On April 8, 1970, the Redbirds opened up the season with a comeback win over the Expos in Montreal. The heroes of the day were Bob Gibson, who struck out nine through eight, and Dick Allen, who in his regular season debut with the club went 3 for 5, with a home run and two doubles.
It was a cold and blustery day north of the border, as an early morning snow threatened to blanket the field at Jarry Park. By 7:30 a.m. the snow had turned to rain, and shortly thereafter the skies cleared, as a crowd of more than 20,000 prepared for a day at the ole ballgame. That crowd in Montreal knew their team would have their hands full with Gibby standing on the mound for the Redbirds. However, they had hope that Bill Stoneman would be able to get the job done, and Stoneman delivered with a nine pitch first inning to start things off. Gibson stumbled early, falling behind 2-0 in the bottom of the first, despite striking out the side. The first man he faced, Marv Staehle, reached on a single, then he walked Rusty Staub, before watching Ron Fairly knock in the first run of the day with a single. Gibson then picked up his first strikeout, before Coco LaBoy singled to bring Staub around to score. Down 2-0, Gibson struck out the next two men in succession, which was a sign of things to come for the home team.
Gibson and company watched the tide turn in the fourth, as Dick Allen ripped a double to open the inning. Allen would come around to score on a two out single by Joe Hague, and just like that the score sat at 2-1. Stoneman proved to be a formidable foe, as he pitched his way into the eighth before serving one up to Allen that landed 420 feet from where it started. The score was 2-2, as the Redbirds began to march toward victory.
The Expos were trying to salvage the contest with Stoneman still on the bump in the ninth, It just was not happening on that day. He gave up a single to Leron Lee to start things off, Hague moved him over with a bunt, before Julian Javier punched a single into left that brought in the go ahead run. Moments later the phone rang in the Montreal bullpen and Stoneman handed the ball off to Carroll Sembera. That is when the floodgates opened. Sembera gave up a double to every other batter he faced, starting with Dal Maxvill, followed by Lou Brock, then capped off by none other than Dick Allen. Quite the Cardinals debut for Allen. By the time Senbera handed the ball to Dan McGinn the score was 7-2. McGinn picked up the final out of that fateful ninth, before watching St. Louis' Chuck Taylor pitch a scoreless ninth. The Redbirds were victorious.

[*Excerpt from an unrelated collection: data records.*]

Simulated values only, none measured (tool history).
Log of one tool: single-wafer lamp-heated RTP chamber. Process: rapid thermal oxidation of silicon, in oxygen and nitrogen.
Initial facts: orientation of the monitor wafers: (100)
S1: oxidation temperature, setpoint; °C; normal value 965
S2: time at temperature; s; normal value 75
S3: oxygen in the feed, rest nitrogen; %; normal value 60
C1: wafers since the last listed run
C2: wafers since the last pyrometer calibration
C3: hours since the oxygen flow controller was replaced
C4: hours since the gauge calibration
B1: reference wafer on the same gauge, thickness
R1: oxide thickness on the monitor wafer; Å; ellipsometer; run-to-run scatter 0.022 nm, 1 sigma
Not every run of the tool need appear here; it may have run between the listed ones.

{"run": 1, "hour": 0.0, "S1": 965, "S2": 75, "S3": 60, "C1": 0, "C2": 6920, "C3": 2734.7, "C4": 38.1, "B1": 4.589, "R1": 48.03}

Allen would spend just one season with the Birds, hitting .279 with 34 home runs. As a huge fan of the man, I wish his time in the Lou was much longer. Gibson was poised for another great season right out of the gate that season, and he ended up with 23 wins, which was not only a career high, he also led the league in wins. Unfortunately, no other pitcher on that staff in 1970 got the job done like Gibby did. In fact, only one other hurler cracked double digits in wins, which was Steve Carlton who posted a 10-19 record. Another aspect that hurt that club in 1970 was a shaky lineup,full of question mark, which the famous artist Amadee poked a little bit of fun at with the illustration to the right. In the end the club went 76-86. With that said, the year did have its great moments, and that opening day had quite a few great moments as well. It was one to remember.